David Bradley is most noted for his novel The Chaneysville Incident, published when he was only thirty-one and hailed by some as the best novel written by an African American in the 1980’s.
Bradley grew up in Pennsylvania and was educated at the University of Pennsylvania (B.A., summa cum laude, 1972) and the University of London (M.A., 1974). After receiving his graduate degree Bradley accepted a position as an assistant editor for J. B. Lippincott Company. Meanwhile, he submitted to Viking Publishers a novel he wrote while in college, and in 1975 South Street was published. This work was inspired by Bradley’s acquaintanceship with black working-class folks who frequented a neighborhood bar he liked on Philadelphia’s South Street. The novel follows the fortunes of a newcomer to South Street, in the process chronicling the interwoven lives that make up its ghetto community. Bradley intended it, in part, as a response to what he saw as unfounded optimism among his college-age peers about the increase of power for African Americans. South Street was a critical success despite its short span in print. After its publication he was offered a faculty position at Temple University in Philadelphia, a position he held for the following two decades.

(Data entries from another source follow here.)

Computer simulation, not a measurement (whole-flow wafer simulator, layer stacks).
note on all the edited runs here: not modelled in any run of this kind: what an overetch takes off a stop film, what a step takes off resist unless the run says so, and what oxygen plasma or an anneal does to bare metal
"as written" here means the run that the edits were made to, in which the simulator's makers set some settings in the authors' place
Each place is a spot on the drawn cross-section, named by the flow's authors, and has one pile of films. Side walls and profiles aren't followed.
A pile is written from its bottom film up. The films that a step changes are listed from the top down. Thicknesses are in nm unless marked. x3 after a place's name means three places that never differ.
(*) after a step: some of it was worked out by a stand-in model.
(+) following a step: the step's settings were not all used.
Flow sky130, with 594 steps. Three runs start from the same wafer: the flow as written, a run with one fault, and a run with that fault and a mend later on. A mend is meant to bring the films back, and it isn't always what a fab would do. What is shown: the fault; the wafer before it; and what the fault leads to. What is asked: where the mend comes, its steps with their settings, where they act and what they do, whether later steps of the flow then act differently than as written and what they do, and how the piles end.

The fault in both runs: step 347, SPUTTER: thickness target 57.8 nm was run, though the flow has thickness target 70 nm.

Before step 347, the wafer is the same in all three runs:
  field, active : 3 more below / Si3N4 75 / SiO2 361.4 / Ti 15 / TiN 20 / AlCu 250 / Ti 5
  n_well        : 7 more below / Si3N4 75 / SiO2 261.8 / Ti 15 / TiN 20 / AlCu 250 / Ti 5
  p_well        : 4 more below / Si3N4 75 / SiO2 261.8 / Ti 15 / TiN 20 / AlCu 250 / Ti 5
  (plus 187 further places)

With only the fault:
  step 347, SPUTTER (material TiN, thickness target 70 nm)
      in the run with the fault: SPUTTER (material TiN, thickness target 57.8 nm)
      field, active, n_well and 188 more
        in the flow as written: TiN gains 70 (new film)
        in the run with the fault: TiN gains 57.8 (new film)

Bradley’s second novel, The Chaneysville Incident, led critics to laud him one as of the finest African American novelists of his generation. This story of a black man’s quest to uncover the meaning of his father’s life and the mystery of his death has been compared favorably to Toni Morrison’s Song of Solomon (1977).
Bradley’s African American protagonist is John Washington, a black history professor whose resentments about racism in the United States, his near hatred of his parents, and his severance from the rural black culture he grew up in have turned him into a cold, detached adult. The story line follows his obsessive quest to understand his dead father, a venture that uncovers the remarkable history of his great-grandfather. John’s attempts to answer questions about his father’s and great-grandfather’s lives parallel the attempts of his lover Judith, a white psychiatrist, to understand the sources of John’s inability to express love. As the story lines merge, it becomes clear that John’s healing hinges on his ability to let his findings bring him self-knowledge and closure.
The Chaneysville Incident has been praised for its use of historical materials, including those relating to the history of slavery in America, Philadelphia’s antebellum free black community, the early history of western Pennsylvania, the Underground Railroad, responses of the Methodist Church to the slavery question, and the growth of racism and the Ku Klux Klan in the twentieth century. Bradley’s focus is on the continuing psychological toll of racism, the relationship of the past to the present, and the role of love and visionary imagination in the cause of healing.
Bradley won the PEN/Faulkner Award and the American Academy and Institute of Arts and Letters award for literature for this highly acclaimed work, but after The Chaneysville Incident, Bradley turned to nonfiction. His essays and reviews have appeared in a variety of venues, including The New York Times Book Review, Esquire, Southern Review, the Los Angeles Times, The Village Voice, and The New York Times Magazine. He was the recipient of a National Endowment for the Arts in literature fellowship for his nonfiction work. He was also (with Shelley Fisher Fishkin) coeditor of The Encyclopedia of Civil Rights in America (1998). After leaving Temple University, Bradley remained active as both a writer and teacher, giving readings in the United States and abroad and accepting several posts as a visiting professor.
Brigham, Cathy. “Identity, Masculinity, and Desire in David Bradley’s Fiction.” Contemporary Literature 36, no. 2 (Summer, 1995): 289-317. A study of how South Street and The Chaneysville Incident illuminate the cultural construction of masculinity and how that construction is complicated by both class and race.
Egan, Philip J. “Unraveling Misogyny and Forging the New Self: Mother, Lover, and Storyteller in The Chaneysville Incident.” Papers on Language and Literature 33, no. 3 (Summer, 1997): 265-287. Egan illustrates that John Washington’s quest to discover the mystery of his father’s life becomes, with Judith’s help, a journey to confront and overcome his own misogyny.
Rushdy, Ashraf. “The Stillness That Comes to All.” In Remembering Generations: Race and Family in Contemporary African American Fiction. Chapel Hill: University of North Carolina Press, 2001. Chapter 3 of Rushdy’s book focuses on the ways in which death and representations of burial become primary subjects of The Chaneysville Incident. Rushdy demonstrates the importance of Bradley’s contrast of Western and African notions of death in his exploration of how the past affects the present.
Smith, Valerie. “David Bradley.” In Afro-American Fiction Writers After 1955. Vol. 3 of Dictionary of Literary Biography, edited by Thadious M. Davis and Trudier Harris. Detroit: Gale Research, 1984. This article is one of the most accessible and complete overviews of Bradley’s career as an author of fiction. It includes much biographical information as well as introductory descriptions of his novels.